Compare developers’ proposals based on a levelized price for energy, with escalations only on the O&M component. I’ve found this to be the easiest way to compare the values of proposals, and lenders seem to like escalations on O&M because they know O&M costs increase. I’ve seen some offers start out with very low energy costs and have an annual inflation quotient applied to the entire energy cost (not just on the O&M component), making for very expensive energy.
Good neighbor policies
Wind projects must meet a series of legislative requirements related to environmental and construction issues. Before construction can begin, an environmental review may be needed to categorize and minimize potential effects upon plants and animals. According to the National Environmental Policy Act, any wind project selling power to a federal entity, moving power over a federal transmission line, or using federal funding or federal land must be analyzed to determine its potential environmental impact.
In California, the overall permitting process for a wind farm is usually much longer and more costly than in neighboring states due to stricter environmental regulations and much higher levels of public participation. Naturally, those factors also are reflected in environmental permitting. Wind plants built in the Golden State are subject to the California Environmental Quality Act (CEQA), which may require additional studies, public hearings, and documentation. Any significant environmental impacts identified in the subsequent environmental impact study must include a plan for monitored mitigation measures.
The time and money required to satisfy the requirements of CEQA are significant—often, as much as hundreds of thousands of dollars and up to three years. In addition, current state legislation is unclear as to whether municipal utilities can commit to wind projects prior to their CEQA certification. That uncertainty may drive wind farm developers to work only with utilities that are not directly subject to CEQA guidelines (IOUs, for example).
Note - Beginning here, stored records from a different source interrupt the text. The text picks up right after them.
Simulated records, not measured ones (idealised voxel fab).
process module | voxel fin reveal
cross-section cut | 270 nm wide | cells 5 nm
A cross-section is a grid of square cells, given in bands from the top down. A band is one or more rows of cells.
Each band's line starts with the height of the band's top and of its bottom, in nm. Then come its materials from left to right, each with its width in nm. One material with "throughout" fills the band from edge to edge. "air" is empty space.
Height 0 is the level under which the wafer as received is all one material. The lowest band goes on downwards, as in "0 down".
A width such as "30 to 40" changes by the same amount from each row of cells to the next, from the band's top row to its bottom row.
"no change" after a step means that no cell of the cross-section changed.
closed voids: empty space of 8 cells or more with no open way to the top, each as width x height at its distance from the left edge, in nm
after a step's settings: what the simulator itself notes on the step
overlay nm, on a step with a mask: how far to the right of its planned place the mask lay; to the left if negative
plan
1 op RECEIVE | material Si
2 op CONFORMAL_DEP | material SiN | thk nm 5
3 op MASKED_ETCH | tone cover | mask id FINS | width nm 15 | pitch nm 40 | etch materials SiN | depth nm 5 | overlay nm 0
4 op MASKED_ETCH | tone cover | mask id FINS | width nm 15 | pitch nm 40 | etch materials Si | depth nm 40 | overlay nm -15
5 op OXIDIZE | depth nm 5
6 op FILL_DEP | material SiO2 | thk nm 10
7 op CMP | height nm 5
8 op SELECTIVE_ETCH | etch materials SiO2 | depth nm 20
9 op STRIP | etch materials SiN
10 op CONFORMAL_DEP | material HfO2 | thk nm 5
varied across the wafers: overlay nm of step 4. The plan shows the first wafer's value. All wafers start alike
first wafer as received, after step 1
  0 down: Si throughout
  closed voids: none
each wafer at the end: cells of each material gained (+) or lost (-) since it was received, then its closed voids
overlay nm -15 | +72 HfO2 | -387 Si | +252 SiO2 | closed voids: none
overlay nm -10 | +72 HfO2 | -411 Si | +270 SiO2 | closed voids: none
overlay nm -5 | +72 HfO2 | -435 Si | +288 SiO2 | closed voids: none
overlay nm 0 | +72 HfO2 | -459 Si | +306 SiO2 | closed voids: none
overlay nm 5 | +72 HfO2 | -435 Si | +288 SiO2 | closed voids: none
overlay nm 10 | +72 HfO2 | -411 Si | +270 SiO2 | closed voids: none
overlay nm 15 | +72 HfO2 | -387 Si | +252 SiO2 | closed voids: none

A problem often encountered by developers is the discovery of a local obstacle to construction after the site plan has been submitted for CEQA approval. The discovery of an endangered plant or animal, or a cultural or archeological resource at even one planned turbine site would typically require resubmittal of the CEQA with a revised routing plan. In most cases, such a discovery would cause an unplanned delay of the project.
One way to avoid this problem is to use a “micro-siting” plan. In initial site studies, provide for areas 20% larger than those dictated by turbine footprints. Then, if a local obstacle is discovered, there will be sufficient space to resite a turbine a short distance away but still within the scope of the CEQA submittal. This approach is now being tried in Oregon and Washington, and it may become acceptable to California regulators.
Bird and bat mortality has long been a concern and a source of litigation against wind farm developers. However, as wind turbine blades have gotten longer, their tip speeds have come down, somewhat mitigating these concerns. The exception has been potential fatalities of nocturnal migratory birds.
Other environmental laws that may have to be obeyed to build and operate a wind farm include the Resource, Conservation and Recovery Act; the Noise Control Act; the Endangered Species Act; the Archeological Resources Protection Act; the Occupational Health and Safety Act; and the Indian Religious Freedom Act.
Another issue to consider is a wind farm’s possible interference with military flight paths. As mentioned, most wind farms are sited in remote areas with low population density—just the kind of areas favored by the military for training pilots to fly at altitudes as low as 200 feet. Before investing too much effort in an area, check with local authorities about military activities nearby.
Roll the credits
Wind power has value as a fungible commodity. But it also has intrinsically valuable “nonenergy” attributes—renewable energy credits (RECs), or “green tags”—that can be bought and sold on the open market as vehicles for meeting RPS goals.
California’s RPS program has helped spawn the Western Regional Energy Generation Information System (WREGIS), an independent renewable energy tracking system for utilities in the Western Electricity Coordinating Council. WREGIS performs the same function as tracking systems elsewhere in the U.S. (ERCOT, NEPOOL GIS, and MRETS, for example): certifying RECs for renewable energy production.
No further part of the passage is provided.